In college, I saw Do the Right Thing. It was stranger to me than Alien.
Soon after I moved to Chicago, I rode the Lake Street El past the hulking, dismal Henry Horner Homes public housing projects, while reading the book about life there, Alex Kotlowitz’s There Are No Children Here. It seemed to me that I was looking directly at the biggest problem in America.
At my first job, in the early 1990s, two Black employees—they were actual sisters—marched into the CEO’s office one day in January and said loudly enough that people outside the office could hear, “Hey, how about you make Martin Luther King Day a company holiday and give everybody the day off?” Startled, he said, “Okay?” And from then on, we had MLK Day off.
Someone closely connected with a Chicago police detective in Black neighborhoods told me that the police routinely beat confessions out of suspects with phone books because they don’t leave marks, and because the police’s attitude was, “They’re going to say we beat ‘em anyway, so we might as well.”
In our late twenties, my wife went to work as a school teacher on the West Side of Chicago, and started bringing poor Black kids home, to sleep in our house when there was too much trouble in theirs. I went along with this, despite extreme and not fully understood discomfort and resentment. I took a special interest in one of the kids, a sweet and handsome teenage artist named Bryant. He liked to drive around in the decrepit, roofless truck I had at the time, because he liked to admire himself in the big side mirrors.
One day as we rattled down Division Street, Bryant casually asked me why I drove such an unreliable bucket of bolts when I didn’t have to. I said I liked the adventure of it—because you just never knew what was going to happen!
“Dave?” he said, cautiously.
“Sometimes, I think white people don’t have enough problems.”

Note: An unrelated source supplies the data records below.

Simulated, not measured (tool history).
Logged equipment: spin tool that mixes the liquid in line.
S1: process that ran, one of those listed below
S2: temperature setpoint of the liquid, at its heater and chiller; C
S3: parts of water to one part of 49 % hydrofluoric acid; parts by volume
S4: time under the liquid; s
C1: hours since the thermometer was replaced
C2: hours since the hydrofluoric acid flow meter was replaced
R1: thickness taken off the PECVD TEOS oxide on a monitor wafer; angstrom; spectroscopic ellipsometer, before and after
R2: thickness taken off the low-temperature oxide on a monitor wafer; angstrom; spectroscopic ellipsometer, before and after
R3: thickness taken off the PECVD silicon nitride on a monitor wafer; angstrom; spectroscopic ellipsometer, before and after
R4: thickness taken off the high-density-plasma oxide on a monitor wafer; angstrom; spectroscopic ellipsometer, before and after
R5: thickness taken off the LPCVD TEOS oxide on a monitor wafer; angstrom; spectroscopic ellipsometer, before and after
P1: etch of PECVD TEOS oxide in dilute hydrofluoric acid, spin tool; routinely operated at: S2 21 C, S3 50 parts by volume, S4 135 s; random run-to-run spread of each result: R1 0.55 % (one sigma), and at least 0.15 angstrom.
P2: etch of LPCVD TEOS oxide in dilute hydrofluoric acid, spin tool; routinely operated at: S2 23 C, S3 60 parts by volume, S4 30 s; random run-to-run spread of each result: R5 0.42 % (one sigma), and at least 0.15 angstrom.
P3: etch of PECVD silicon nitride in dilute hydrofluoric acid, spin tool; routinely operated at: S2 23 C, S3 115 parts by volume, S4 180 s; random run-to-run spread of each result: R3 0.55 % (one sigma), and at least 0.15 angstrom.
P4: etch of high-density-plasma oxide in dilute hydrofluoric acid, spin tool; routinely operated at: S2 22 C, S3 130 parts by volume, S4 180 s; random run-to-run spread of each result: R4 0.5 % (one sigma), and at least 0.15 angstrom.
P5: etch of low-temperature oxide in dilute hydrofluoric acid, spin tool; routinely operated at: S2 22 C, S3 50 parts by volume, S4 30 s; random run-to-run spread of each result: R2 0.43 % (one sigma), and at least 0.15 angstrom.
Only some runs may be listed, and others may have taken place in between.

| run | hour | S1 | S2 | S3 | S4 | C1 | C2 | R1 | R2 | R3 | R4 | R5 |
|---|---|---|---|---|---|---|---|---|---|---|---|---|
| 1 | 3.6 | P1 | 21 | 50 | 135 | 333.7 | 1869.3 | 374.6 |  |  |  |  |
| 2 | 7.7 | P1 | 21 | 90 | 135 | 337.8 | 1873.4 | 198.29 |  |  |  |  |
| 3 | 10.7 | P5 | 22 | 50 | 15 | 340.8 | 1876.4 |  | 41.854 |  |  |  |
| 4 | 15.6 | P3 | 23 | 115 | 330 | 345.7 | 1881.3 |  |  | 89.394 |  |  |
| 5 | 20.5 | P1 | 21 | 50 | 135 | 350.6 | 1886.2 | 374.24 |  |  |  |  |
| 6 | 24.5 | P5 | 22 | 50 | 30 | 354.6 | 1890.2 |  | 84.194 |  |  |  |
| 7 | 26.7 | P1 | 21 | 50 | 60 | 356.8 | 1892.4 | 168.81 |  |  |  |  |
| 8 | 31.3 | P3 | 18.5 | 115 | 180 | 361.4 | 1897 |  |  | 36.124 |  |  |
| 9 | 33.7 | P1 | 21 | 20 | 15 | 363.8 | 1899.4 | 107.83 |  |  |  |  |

What my Black friend actually wrote in response was, “What does this mean? What do you want us to take away from this? I can see the tangled history with race. But what have you discovered? What has that tangled history left you with? What would you like us to do with this, become because of it, learn from it?”
No. It’s not a teaching document. It’s a learning document, for me, and for anyone who knows me. If it moved you to do an intake of your own, on paper or in your head, I think that would be terrific. But that, too, would be mostly for you.
But to Bryant’s question of two decades ago: I think white people have plenty of problems—especially those of us who want to get to the end of our lives having become (let alone having raised) saner citizens of this insane nation that we love, nevertheless.